My new article for the Inter Press Service, on the Esclaves au Paradis (Slaves in Paradise) exhibit, Father Christopher Hartley and the state of Haitians laboring in the Dominican Republic, was published yesterday and can be read here. I was going to post it yesterday but thought that, given the situation with Morgan Tsvangirai and the Movement for Democratic Change in Zimbabwe, it could wait until today.

Reuters reports today that Tsvangirai is now in intensive care with a broken skull, after having been released from police custody along with 30 other opposition figures arrested on Sunday. But, given the track record of the Zimbabwe government up until this point, it would appear that this crisis is far from over and continued vigilance is required. Many thanks to all of you who wrote, called or faxed the Zimbabwean embassies in the U.S. and the U.K.

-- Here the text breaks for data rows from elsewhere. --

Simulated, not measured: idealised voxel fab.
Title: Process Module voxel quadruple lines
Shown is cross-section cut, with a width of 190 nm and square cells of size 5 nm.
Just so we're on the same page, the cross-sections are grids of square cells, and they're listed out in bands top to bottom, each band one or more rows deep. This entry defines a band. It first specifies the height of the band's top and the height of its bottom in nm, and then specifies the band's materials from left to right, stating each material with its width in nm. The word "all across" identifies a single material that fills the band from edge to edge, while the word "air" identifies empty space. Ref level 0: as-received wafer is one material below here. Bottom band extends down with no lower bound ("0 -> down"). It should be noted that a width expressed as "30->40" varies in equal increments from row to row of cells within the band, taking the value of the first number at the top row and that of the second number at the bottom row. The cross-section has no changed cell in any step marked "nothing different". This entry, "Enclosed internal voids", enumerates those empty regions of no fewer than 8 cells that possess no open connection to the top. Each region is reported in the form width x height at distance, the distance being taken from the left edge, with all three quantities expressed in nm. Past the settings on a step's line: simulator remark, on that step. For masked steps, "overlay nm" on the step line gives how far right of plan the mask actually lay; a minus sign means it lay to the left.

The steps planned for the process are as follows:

On a far lighter note, my friend Tracy Quan will be having a reading tonight at East 9th Street’s Manhattan nightspot Solas, for any of those who are in town, celebrating her "special relationship with the Upper East Side," a neighborhood I have never been able to afford to live in (being a Brooklyn and Queens boy) but have visited from time to time.

1 comment:

Tracy Q said...

Hi Michael! Thanks for announcing our event which went nicely, I think. Actually, lots of people are on the Upper E Side because they can't afford to live anywhere else. That's long been the case, but it's more and more true, as other parts of Manhattan, Brooklyn (and probably Queens!) spiral into fashion. There are, of course, different ideas about what constitutes the UES. West of Lexington is astronomically priced, but the area I talk about is closer to York Ave. On the wall of PS 158, you can still see a sign indicating that it was once called Avenue A. If you take a closer look at the street scape and the condition of some buildings, on your next visit, you'll see what I'm talking about... The old working class parts of Yorkville are still present.